5. Gosper vs Recursive Combination Generation¶

5.1 Decision matrix¶

Criterion	Gosper's hack	Recursive / `combinations`
Per-item cost	`O(1)`	`O(k)` to materialize each combo
Allocation	none (one register)	recursion stack / tuple per item
Order	increasing numeric (= lexicographic of masks)	lexicographic of element tuples
Element type	integers `0..n-1` only (bitmask)	any comparable/iterable elements
Universe size	bounded by word width (or bigint)	unbounded
Cache behavior	excellent (no pointer chasing)	poorer (stack frames, allocations)
Readability	opaque (the formula)	clear
Parallelizability	easy: split the numeric range and `unrank` to a start mask	harder

5.2 When to prefer Gosper¶

The inner loop of a bitmask DP where each state is a mask and you iterate over fixed-size subsets millions of times. Zero allocation and O(1) stepping dominate.
You need the masks in sorted order for a downstream merge or binary search.
n is comfortably within the word width and C(n, k) is feasible.

5.3 When to prefer recursion¶

Elements are not small integers (strings, objects) — building a bitmask is artificial.
n exceeds the word width and C(n, k) is still small (bigint Gosper works but recursion is clearer).
You want early pruning: a recursive generator can abandon a whole subtree (branch-and-bound), which the flat Gosper loop cannot — it always produces the full C(n, k) sequence. If your search prunes heavily, recursion's ability to skip is worth more than Gosper's per-step speed.

5.4 Unranking for parallel/streamed enumeration¶

To start Gosper from the m-th combination (for sharding work across threads), use combinatorial unranking: convert rank m to the corresponding k-mask via the combinatorial number system, then run Gosper from there. This lets you split the C(n, k) space into contiguous numeric ranges and assign each to a worker — far cleaner than trying to parallelize a recursive generator. Each shard runs the identical O(1) step; the only shared setup is the one-time unrank.

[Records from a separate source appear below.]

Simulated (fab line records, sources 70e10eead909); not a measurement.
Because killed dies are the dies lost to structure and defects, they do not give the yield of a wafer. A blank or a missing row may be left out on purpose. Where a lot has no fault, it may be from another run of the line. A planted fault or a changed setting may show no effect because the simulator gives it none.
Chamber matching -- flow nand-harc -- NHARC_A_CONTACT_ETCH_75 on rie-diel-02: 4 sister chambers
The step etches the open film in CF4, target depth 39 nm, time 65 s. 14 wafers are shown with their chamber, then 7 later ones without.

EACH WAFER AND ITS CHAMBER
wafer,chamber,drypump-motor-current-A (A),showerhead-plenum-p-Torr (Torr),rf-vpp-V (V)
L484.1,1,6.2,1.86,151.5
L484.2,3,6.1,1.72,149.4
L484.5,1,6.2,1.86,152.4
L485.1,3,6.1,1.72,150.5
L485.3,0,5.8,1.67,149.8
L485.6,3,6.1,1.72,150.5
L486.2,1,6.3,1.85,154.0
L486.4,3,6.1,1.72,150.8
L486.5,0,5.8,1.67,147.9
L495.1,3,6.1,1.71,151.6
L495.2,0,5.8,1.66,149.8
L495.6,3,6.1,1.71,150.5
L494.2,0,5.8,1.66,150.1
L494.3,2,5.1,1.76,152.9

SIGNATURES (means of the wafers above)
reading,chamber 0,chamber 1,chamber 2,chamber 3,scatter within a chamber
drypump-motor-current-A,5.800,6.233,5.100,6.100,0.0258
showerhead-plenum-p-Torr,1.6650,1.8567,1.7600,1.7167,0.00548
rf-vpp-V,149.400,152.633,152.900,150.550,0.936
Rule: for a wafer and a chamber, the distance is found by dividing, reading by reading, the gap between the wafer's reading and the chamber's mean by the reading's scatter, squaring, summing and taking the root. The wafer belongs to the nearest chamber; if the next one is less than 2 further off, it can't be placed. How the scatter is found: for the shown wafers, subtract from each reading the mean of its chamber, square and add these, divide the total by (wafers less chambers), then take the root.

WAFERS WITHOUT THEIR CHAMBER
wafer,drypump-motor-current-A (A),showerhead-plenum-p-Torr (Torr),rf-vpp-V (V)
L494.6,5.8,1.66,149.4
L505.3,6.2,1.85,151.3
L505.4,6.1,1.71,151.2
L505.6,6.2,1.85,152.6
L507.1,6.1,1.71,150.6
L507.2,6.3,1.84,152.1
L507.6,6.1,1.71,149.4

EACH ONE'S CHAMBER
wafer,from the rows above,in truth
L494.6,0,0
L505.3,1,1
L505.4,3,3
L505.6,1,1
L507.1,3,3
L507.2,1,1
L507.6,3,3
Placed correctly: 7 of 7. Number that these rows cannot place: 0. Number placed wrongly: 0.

6. Production Use Inside Bitmask DP¶

6.1 The pattern¶

Many DP problems iterate over subsets of a fixed size — assigning exactly k tasks, choosing exactly k centers, partitioning into groups of known sizes. The transition iterates mask over all C(n, k) subsets and combines with a DP table indexed by mask. Gosper is the canonical generator:

for k := 0; k <= n; k++ {
    for mask := smallestKMask(k); mask < (1<<n); mask = nextCombination(mask) {
        // dp[mask] transitions: pick/drop one element, etc.
    }
}

Iterating by increasing popcount (outer k loop) is exactly the order needed when a DP state of popcount k depends only on states of popcount k − 1 — a common structure (e.g. Hamiltonian-path / assignment DPs).

6.2 Submask vs fixed-size-subset iteration¶

Be precise about which enumeration you need:

All submasks of a mask (for s = mask; s; s = (s-1) & mask) — the classic SOS/subset-sum-over-subsets loop, O(3^n) total across all masks. Not Gosper.
All fixed-size subsets of the universe — Gosper, C(n, k) masks.

Confusing the two is a frequent senior-level design error; they have different costs and different orders.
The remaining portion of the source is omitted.